This question has been well enough answered by the other answers BUT the information has been divided between comments and answers. The object of this answer is to point out the single key difference between the two main situations that occur.

For a given level illumination of the subject by the flash with all other factors the same. ALL use about the same power except for High Speed Sync (HSS) flash.

This is because, as several people have said or implied, HSS flash fires multiple times, with each firing having to be at the same power level as a single flash for any of the other modes. Michael Clark explains it best (IMHO) but the answer may still confuse slightly.

As Michael says, in HSS mode the shutter is never fully open. Instead two "curtains" move across the image plane with a gap between them. If the gap is say 10% of the width of the image then the effective shutter speed is 1/10% = 10 x faster than the time that it takes the window to move across the image. This is because the light falls on any given area of sensor for 10% of the time. So if it takes say 0.005 of a second (= 5 ms = 1/200s) for the window to cross the sensor then the slot is fully over any given area for only 0.005/10 = 0.0005s (0.5 mS = 1/2000 s).

If the flash fired once in the above case it would illuminate only a single 10% wide slot of sensor. To cover the whole sensor area the flash will need to fire at least 10 times in the above case. BUT if it fures 10 times any misalignment in timing is liable to leave either bright edges or dark edges between 10% bands - so it will probably need to be fired somewhat more often than 10 times.

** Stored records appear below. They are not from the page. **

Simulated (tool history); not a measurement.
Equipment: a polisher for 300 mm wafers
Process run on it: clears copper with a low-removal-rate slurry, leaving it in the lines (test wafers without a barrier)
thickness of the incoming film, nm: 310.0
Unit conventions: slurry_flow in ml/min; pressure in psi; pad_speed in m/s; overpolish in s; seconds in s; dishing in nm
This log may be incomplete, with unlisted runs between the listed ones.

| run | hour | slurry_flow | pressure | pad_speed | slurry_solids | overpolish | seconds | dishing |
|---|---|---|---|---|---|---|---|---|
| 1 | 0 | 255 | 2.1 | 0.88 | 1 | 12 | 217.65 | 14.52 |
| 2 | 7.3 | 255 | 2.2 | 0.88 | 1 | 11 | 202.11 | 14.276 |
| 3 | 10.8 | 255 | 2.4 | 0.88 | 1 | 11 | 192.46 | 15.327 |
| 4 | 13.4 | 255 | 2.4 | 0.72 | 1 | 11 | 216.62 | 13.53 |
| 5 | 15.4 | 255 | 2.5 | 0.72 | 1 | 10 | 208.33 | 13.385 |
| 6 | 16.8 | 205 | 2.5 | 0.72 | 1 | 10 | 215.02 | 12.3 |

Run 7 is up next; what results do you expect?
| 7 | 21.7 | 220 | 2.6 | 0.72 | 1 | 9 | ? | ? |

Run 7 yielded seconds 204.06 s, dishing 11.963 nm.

However, at each firing the whole image is illuminated to the required level but only 10% is viewed. So the flash uses 10 x as much power! Consequently, as shutter speed goes up the maximum flash intensity will drop due to the limited amount of energy available. A large flash reservoir capacitor will allow more flashes in the time available BUT this will place additional thermal stresses on the flash tube.

At the limit the HSS mode will use as much power as the flash can provide. At lower settings it will use more power than any single shot mode with the same flash illumination level, and as shutter speed goes up the required flash power will rise. Above a certain speed the flash will reach maximum power and the available flash level will then drop as shutter speed increases.

Some flashes (eg my Sony 5600 HS(D)) do not allow HSS mode if bounce mode is selected - as the power requirements are further increased by having to bounce.